Within the power play, the pair had crunched seven fours and two sixes— both off the blade of Mandhana— allowing India B to race to 57 for no loss without breaking a sweat. It was batting of the highest quality— two attacking players, on a flat surface, toying with the bowling.

However, the introduction of left-arm spin in the seventh over slowed things down at one end. Radha Yadav, who had been given the treatment by Shafali Verma after taking the new ball on Monday (January 6), came back splendidly on Tuesday with an intelligent spell of bowling.

The 19-year-old hung the ball in the air, enticing the batters to come at her— a tactic that resulted in the wicket of Mandhana. The left-hander charged down the track in an attempt to muscle the ball down the ground, only to get into the shot too early, lose her shape, and pop a simple catch to Sneh Rana at point.

 

Vanitha Vellaswamy‘s belligerent 69 helped Karnataka decimate Andhra Pradesh. © Vanitha VR

Vanitha Vellaswamy. © Vanitha VR

 

For India A, once again, it was a wicket that allowed them to halt the progress of the opposition.

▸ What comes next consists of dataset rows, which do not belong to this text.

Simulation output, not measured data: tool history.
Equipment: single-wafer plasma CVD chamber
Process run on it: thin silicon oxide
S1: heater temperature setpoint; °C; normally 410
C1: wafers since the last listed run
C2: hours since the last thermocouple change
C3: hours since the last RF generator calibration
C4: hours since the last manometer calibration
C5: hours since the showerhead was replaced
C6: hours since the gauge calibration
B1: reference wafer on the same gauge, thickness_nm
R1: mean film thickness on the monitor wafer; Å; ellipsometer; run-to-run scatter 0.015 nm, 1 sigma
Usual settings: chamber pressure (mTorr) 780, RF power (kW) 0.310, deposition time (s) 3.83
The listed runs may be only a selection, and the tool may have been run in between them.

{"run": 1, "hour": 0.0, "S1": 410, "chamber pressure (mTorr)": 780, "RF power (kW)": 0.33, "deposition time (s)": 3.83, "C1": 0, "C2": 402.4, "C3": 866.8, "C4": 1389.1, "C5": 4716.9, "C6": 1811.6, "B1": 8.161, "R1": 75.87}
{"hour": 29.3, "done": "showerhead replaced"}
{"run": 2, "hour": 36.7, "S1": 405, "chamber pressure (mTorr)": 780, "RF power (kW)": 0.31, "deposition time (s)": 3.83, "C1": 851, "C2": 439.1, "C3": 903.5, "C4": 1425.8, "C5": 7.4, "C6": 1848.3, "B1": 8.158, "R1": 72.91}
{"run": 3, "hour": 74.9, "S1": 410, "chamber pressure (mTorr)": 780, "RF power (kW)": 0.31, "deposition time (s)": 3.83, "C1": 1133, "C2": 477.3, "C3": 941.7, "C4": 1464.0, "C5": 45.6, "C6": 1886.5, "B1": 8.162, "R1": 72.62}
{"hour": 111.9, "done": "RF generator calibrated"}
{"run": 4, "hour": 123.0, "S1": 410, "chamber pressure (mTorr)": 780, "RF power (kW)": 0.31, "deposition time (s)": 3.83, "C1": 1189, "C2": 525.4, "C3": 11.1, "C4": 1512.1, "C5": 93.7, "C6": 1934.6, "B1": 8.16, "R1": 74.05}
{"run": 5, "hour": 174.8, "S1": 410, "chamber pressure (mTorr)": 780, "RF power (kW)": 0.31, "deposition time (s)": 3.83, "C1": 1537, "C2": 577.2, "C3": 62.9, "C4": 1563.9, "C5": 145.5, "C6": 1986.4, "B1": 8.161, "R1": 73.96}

Vanitha continued to play some terrific shots down the ground, lofting Meghana Singh over mid-on for a boundary, before crunching a ball off the back foot through the off-side against Rana. Her innings, however, came to an end courtesy Joshi. The right-arm seamer got a back of a length delivery to just jag away off the surface, and Vanitha threw her hands at the ball— as if looking to glide it down to third man— only to present an easy catch to Taniya Bhatia behind the stumps.

At 73 for 2 in the 11th over, India A had successfully managed to stall India B’s progress. With Jemimah Rodrigues (20) unable to find the fence, it was up to teenager Richa Ghosh (22) to up the ante. The right-hander found the boundary twice in her 17-ball cameo, but India B’s middle order was unable to break the shackles.

A couple of lusty blows from Shikha Pandey (14 not out) and Pooja Vastrakar (15 not out) at the back-end of the innings gave India B a bit of momentum, allowing them to post a total of 139 for 4.

In pursuit of 140, India A, criticised for their approach against India C, sent Bhatia to open the innings alongside Priya Punia. Bhatia made her intentions clear straight away swiping a full, wide delivery from Pandey over point for four. She carved another boundary behind square on the off-side, before her spirited innings was brought to an end by the wily Anuja Patil.

India A’s new no.3, Devika Vaidya, too, didn’t last too long as she was brilliantly caught by Mandhana at extra cover. Vaidya ferociously drove a full length delivery from Patil in the air, in the direction of Mandhana. The India B skipper took a couple of steps before her propelling herself full length to her right to pull off a stunning catch.

 

 

At 29 for 2 at the end of the power play, once again, India A were swimming against the tide, and, once again, all eyes were on Harmanpreet Kaur. However, for the second game in a row, the skipper failed to get her team over the line, falling to an innocuous delivery from Pooja Vastrakar— tickled to the ‘keeper down the leg-side.

At the halfway mark India A were struggling at 50 for 3, needing 90 runs in 60 balls. It was India B’s game to lose.

Over the last few months, if one thing has stood out about Mandhana, it is the development of her captaincy. With an incredibly calm head, a wonderful game-awareness, tactical acumen and as a superb leader (of people, in general) she looked to have control over proceedings at every stage of the game. Constantly in the bowlers’ ear, giving them clear instructions, setting smart fields and making very smart changes, she never once let India A into the game.

Following the dismissal of Kaur, India B squeezed, and squeezed, and squeezed, until India A’s middle-order choked. Sushree Dibyadarshini broke the back of the middle order, taking two wickets in two balls to completely knock India A off course.

Deepti Sharma played a lone hand in the middle-order, but the slow pace of her innings meant India A never challenged their opponents in the second half. Eventually, the team in red stuttered to a total of 104 for 7, 35 runs short of their target.

For India B, the off-spin duo of Dubyadarshini and Patil picked up two wickets each.

Brief Scores: India B 139/4 in 20 overs (Smriti Mandhana 34, Vanitha VR 30; Sneh Rana 2-26) beat India A 104/7 in 20 overs (Priya Punia 34, Deepti Sharma 33*; Sushree Dibyadarshini 2-18, Anuja Patil 2-19) by 35 runs.